Thursday, June 21, 2012

Rep. Peter King: How did he do with his anti-Muslim hearings?

I authored a review on the first four hearings, you can read the full report here.

For seven years prior to the first hearing, Rep. Peter King had maintained that “80%, 85% of the mosques in this country are controlled by Islamic fundamentalists" and that average Muslims "are loyal," but "don't come forward, they don't tell the police what they know. They won't turn in their own." In December 2010, he staunchly announced that he will “stand-by” the 85 percent number. Today, after eight years, four hearings and eighteen witnesses, King has failed to produce the promised evidence to support his stigmatization of America’s Muslims.

Not a single witness attempted to factually validate the allegation of a Muslim community run by extremists. King made only one foray into backing up his allegation during the entire series of hearings. He asked Zuhdi Jasser if extremism is a “systemic problem” in the American Muslim community. Jasser, a physician who works closely with the anti-Muslim movement, is not an expert and has conducted no research on the topic. Jasser’s response: “It's a minority, but there's an ideology that exists in some mosques-- not all, not a majority -- but in some mosques. And it's a significant number.”

Five of the six law enforcement representatives who testified did not support King’s assertion that Muslims do not cooperate with law enforcement. Instead, these witnesses described “strong relationships” with Somali Muslims, “strong bonds” with the American Muslim community and “outreach and engagement with Muslim communities…” Prior to the hearings, FBI Director Muller had told the House Judiciary Committee, “that many of our cases are a result of the cooperation from the Muslim community in the United States."
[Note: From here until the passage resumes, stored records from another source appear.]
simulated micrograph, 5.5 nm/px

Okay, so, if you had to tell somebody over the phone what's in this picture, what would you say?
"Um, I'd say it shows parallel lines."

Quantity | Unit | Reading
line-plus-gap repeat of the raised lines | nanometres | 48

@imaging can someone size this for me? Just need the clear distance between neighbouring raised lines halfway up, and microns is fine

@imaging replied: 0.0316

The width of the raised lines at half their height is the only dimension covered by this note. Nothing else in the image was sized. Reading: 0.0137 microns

Raw Story kindly cited the report in their coverage of this week's fifth hearing:

"An analysis by Council on American-Islamic Relations of King’s first four hearings on Islamic radicalization determined that the chairman had 'failed to produce the promised evidence to support his stigmatization of America’s Muslims.'"

"'King’s record of leveling unsubstantiated allegations and biased attacks on the Muslim community and habit of naming people with records of anti-Muslim bias as potential witnesses and information sources denies him any current credibility in discussions about American Muslims and homeland security,' the group concluded."